The 20th Anniversary of Arundel Partners

Arundel Partners: The Sequel Project is an influential Harvard Business School case study published in 1992.  Arundel is widely used to teach the concept of "real options" in business decisions and how to assign a monetary value to them.  Related to a financial call option, a real option provides the right, but not an obligation, to take certain business actions, such as expanding, abandoning, or deferring a project.

Arundel was written by Timothy Luehrman, a Harvard Business School professor, and William A. Teichner, a Charles M. Williams Fellow at Harvard Business School.  

Nobel Prize winner in economics Robert C. Merton, a professor at Massachusetts Institute of Technology, discussed the essential points of Arundel in his Nobel Prize lecture in 1997.  Link to Merton Nobel Prize Lecture (page 107)  Arundel involves a group of investors that is considering acquiring the sequel rights to a portfolio of yet-to-be released feature films. In particular, the investors must determine the value of the sequel rights before any of the first films are produced. Here, the investors face two main choices. They can produce an original movie and sequel at the same time or they can wait to decide on a sequel after the original film is released. The second approach, Merton states, provides the option not to make a sequel in the event the original movie is not successful. This real option has economic worth and can be valued monetarily using an option-pricing model (such as the Black-Scholes model), according to Merton.

Arundel, which may have been the first business school case study to deal with real options, has been included in Harvard Business School's Premier Case Collection, a set of what the school considers its best case studies. Cases in this collection have either been bestsellers or have been chosen for inclusion by HBS faculty.  Link to Arundel Partners at Harvard Business School Publishing   Arundel was also deemed a "Prize Winning" case by the European Case Clearing House.   

In addition to Harvard, Arundel has been taught at numerous business schools, including Wharton, Stanford, Columbia, MIT, Northwestern, NYU, University of Southern California, UCLA, Berkeley, and University of Texas.  Arundel has been used at universities outside the U.S. and has been translated into Spanish and Chinese.  Over the past twenty years, the case study has been taught to thousands of MBA students. It has been cited in business-related books, financial textbooks, journal articles and used by executives at major movie studios.

The number of movies made with sequels increased after the publication of Arundel. Movie studios had long recognized there was value in producing movies with potential sequels: Arundel now helped executives quantify the benefits.   

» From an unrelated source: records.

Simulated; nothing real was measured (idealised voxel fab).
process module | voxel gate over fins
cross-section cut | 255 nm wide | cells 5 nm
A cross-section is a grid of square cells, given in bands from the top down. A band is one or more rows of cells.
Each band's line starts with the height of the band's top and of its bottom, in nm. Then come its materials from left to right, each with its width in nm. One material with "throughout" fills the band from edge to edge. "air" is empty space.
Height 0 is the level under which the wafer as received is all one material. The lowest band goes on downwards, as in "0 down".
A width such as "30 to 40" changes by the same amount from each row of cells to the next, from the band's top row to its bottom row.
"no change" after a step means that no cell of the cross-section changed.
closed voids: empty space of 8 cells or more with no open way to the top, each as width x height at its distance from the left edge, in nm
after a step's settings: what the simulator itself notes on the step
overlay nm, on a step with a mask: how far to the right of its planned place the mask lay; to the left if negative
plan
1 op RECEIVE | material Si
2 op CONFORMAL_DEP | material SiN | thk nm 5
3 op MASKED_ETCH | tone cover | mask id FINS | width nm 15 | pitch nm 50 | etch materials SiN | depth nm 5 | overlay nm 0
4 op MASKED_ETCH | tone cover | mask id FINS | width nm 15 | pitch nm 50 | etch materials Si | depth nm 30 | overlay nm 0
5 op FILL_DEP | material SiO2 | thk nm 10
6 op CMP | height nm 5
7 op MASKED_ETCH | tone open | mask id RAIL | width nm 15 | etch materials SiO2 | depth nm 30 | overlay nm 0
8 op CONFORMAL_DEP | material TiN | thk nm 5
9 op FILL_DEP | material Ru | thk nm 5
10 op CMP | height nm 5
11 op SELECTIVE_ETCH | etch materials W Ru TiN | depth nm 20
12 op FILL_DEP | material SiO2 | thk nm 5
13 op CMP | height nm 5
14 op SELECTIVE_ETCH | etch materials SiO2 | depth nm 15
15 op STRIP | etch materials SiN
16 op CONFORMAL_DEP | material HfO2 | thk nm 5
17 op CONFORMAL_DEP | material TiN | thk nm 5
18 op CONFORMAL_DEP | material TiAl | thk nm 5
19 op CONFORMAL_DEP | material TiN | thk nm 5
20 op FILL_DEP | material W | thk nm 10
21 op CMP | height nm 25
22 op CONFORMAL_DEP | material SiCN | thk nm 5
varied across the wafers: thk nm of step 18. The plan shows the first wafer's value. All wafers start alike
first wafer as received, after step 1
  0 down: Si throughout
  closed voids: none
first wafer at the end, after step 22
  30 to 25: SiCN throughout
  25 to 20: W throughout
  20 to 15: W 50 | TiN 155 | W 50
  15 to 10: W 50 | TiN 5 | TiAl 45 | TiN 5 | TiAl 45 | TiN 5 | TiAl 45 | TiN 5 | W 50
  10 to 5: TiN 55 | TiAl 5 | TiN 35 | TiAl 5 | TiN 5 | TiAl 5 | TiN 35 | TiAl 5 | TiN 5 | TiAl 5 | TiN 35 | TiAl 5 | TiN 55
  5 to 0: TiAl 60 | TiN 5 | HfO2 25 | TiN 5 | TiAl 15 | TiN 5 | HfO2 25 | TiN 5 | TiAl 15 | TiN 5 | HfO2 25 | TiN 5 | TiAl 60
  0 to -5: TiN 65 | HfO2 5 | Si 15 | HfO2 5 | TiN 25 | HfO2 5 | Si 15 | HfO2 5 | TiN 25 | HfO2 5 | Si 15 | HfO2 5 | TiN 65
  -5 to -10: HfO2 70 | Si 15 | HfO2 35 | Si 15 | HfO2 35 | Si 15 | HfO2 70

The case itself discusses the economics of the movie business, focusing on film production, distribution and exhibition.  It examines the economics of movie sequels and contains estimates for revenues along with production and distribution expenses for each film released in the United States during 1989 by the major studios.

Timothy Luehrman, earned his Ph.D. in business economics from Harvard.  Mr. Luehrman and William Teichner both received MBA degrees from Harvard Business School.